I'm analyzing a year's worth of monthly sales data for our e-commerce platform, trying to see if there's a predictable relationship between our marketing spend on social media ads and the number of new customer acquisitions. I've plotted the data and it looks vaguely linear, so I'm planning to run a simple linear regression. My main hang-up is whether to use total spend or cost-per-click as the independent variable, and how to properly account for seasonal spikes we see in November and December. I'm using Python with statsmodels, but I'm more concerned about the model specification than the code itself. Has anyone else tackled a similar analysis for digital marketing ROI?
Tot spend vs CPC: depends on the data. CPC can be pretty noisy month to month, so I’d start with total spend to gauge scale and then test CPC as a separate predictor with a lag or two.
I tackled this with monthly data last year. I log-transformed both spend and acquisitions, added month dummies for seasonality (especially Nov/Dec), and included a 1-month lag on spend. Result: spend helps, but there were diminishing returns; CPC was less predictive once seasonality and lag were in, to my surprise.
Another thing: check for autocorrelation. If residuals are correlated, consider an ARIMAX or a SARIMAX approach with spend/CPC as exogenous vars. In practice I found a simple OLS with year-month fixed effects + a few lags worked ok, but you’ll want to test assumptions.
Keep an eye on attribution. If acquisitions are attributed to different windows or platforms, the regression will mix signals. You might need a marketing mix modeling approach or at least clearly define the attribution window and include other channels as controls if they exist.

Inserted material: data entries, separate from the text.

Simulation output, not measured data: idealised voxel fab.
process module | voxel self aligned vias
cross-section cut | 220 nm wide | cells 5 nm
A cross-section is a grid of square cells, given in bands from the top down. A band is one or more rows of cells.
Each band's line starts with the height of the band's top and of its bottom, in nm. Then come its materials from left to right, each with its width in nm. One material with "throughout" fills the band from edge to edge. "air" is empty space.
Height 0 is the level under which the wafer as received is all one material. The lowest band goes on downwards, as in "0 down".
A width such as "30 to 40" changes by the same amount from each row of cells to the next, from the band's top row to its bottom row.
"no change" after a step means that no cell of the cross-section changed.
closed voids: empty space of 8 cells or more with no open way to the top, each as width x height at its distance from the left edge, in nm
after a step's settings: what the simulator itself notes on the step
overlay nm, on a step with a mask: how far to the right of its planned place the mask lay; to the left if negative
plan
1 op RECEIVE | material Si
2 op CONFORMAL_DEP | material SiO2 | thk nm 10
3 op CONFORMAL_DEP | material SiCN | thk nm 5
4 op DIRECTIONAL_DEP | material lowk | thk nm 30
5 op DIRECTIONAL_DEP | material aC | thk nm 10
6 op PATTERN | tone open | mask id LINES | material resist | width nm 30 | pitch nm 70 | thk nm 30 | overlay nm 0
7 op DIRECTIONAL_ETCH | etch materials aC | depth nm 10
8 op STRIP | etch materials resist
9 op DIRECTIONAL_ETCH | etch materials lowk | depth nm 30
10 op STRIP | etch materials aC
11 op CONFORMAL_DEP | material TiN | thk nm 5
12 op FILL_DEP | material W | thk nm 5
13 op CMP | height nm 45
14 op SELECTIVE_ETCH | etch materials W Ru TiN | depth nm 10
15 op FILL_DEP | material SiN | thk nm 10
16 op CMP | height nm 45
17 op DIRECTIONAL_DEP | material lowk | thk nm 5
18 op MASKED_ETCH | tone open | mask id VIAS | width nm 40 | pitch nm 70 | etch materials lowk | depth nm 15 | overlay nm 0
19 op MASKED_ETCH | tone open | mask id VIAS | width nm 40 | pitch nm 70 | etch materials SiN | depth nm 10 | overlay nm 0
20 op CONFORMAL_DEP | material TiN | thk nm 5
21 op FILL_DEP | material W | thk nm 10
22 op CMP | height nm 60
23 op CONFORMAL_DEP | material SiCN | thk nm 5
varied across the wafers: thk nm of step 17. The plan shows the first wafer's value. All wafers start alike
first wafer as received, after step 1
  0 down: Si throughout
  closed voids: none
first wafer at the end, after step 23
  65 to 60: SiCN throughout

One alternative framework is to target CAC/ROAS rather than raw acquisitions. If your goal is efficiency, a two-stage model (first predict clicks, then conversions) or a logistic/Poisson model for conversions might fit better than straight linear regression.
Do you have monthly data for a couple of years? Any promotions or seasonality beyond Nov/Dec? If you want, I can sketch a minimal specification you can test in statsmodels.